Even for an episodic game, Kentucky Route Zero has had its own, peculiar sense of timing. Unhurried, seemingly without direction, but always apparently exactly where it needs to be whenever it finally gets there.

The game’s third Act, quietly released last Tuesday, eleven long, silent months after Act II, somehow both provides long-awaited rewards for those of us who have followed Conway’s meandering exploration of a gloriously impossible Kentucky back road, and actively resists any possible impulse to make up for lost time. Easily as long as the previous two acts combined, Act III stages its high point—a dreamy 80s-retro love song performed by two new characters in a seedy, nearly vacant dive bar—during the first third of its play time, and then slows down, asking Conway and Shannon to act as an incredibly unprepared tech support team, and sending the player through perhaps the most mundane text adventure game ever created.

It’s almost as if the long-delayed game were trying to put off its next interlude, staving off resolution to free itself from the responsibility of continuing—a situation familiar to Conway himself. His obligations to his past are increasingly entangled with the obligations of his companions, facing debts that cannot come due if the night never ends.

Within Kentucky Route Zero’s mythical, mutable world, bureaucracy and debt are often treated as the only stable points of reference. Places and people disappear. The same roads traveled differently lead to different destinations. Only debt is constant, building up little by little, day by day, a warm, friendly, steadying, unrelenting hand on your shoulder. When loved ones are gone, their debt remains, and even as Conway’s own body fails, he is reanimated by a payment plan, embodied in a glowing skeletal leg he cannot recognize as his own. It’s a striking image, given full resonance only when the player meets a factory full of neon, ghostly indentured workers.

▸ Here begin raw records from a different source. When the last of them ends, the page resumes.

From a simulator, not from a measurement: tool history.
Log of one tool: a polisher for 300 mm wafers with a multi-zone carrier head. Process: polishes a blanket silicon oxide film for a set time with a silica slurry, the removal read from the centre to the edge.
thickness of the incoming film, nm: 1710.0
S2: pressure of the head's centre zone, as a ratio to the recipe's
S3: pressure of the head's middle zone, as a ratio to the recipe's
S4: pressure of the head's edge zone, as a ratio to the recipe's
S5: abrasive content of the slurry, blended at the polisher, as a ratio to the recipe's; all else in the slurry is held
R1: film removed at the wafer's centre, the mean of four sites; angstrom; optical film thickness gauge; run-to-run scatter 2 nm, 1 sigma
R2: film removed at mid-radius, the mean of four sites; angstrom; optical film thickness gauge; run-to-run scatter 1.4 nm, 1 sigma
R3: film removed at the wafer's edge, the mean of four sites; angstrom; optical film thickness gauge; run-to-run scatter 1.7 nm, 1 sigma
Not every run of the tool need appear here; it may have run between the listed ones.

As the game progresses, it becomes more apparent that the kaleidoscopic nature of the world is not just an aesthetic choice, a statement about human nature, but that mutability and debt are oppositional, mutually dependent strategies that characters and organizations employ to make sense of their world. While Conway and Shannon are looking for places and experiences not determined by their debts and the debts they have been left with, they also use debt, financial and otherwise, to preserve interpersonal connections. Conway carries his obligations to his employer Lysette—the final delivery for her antique shop which started and will ostensibly end the game—as a way to carry her with him as well. Neither the characters of Kentucky Route Zero nor their environments can be described by their debts, but debt functions as a point of contact, a thing that can be understood in a world that defies understanding. A stifling, constricting, oppressive, alienating thing, but measurable, durable, a tool everyone knows how to use.

Debt functions as a point of contact, a thing that can be understood in a world that defies understanding. 

It’s exactly that recapitulation of the individual within the forms and structures of the body corporate that makes Kentucky Route Zero more than just an unequivocal critique of predatory capitalism. I’ve always found it easy to get outraged when reading about mining companies that would pay their workers in scrip, redeemable only in the company store, and never quite enough to pay the expenses of living in company-owned housing. It has, at least for me however, always been an abstract outrage, a thing of history books and museums, real but indirect, particular and removed. The combination of contemporary fiction and myth in Kentucky Route Zero allows it to engage history while escaping simulation. By following Conway’s shuffling footsteps (and directing them, such as Kentucky Route Zero allows), working to help him pay off old debts and taking on new ones despite his best efforts, I am implicated in his obligations. When Conway drinks the measure of whiskey that impresses him into a new, apparently inescapable thrall, I understand both his anger and his resignation.

We all of us owe someone something.

Jake Elliott and Tamas Kemenczy still owe me two more acts for Kentucky Route Zero. I’m not in any particular hurry, though. I’m happy to relish the connection for a little while longer. The timing isn’t right yet. We have a few more hours before dawn, and the debt cannot come due if the night never ends.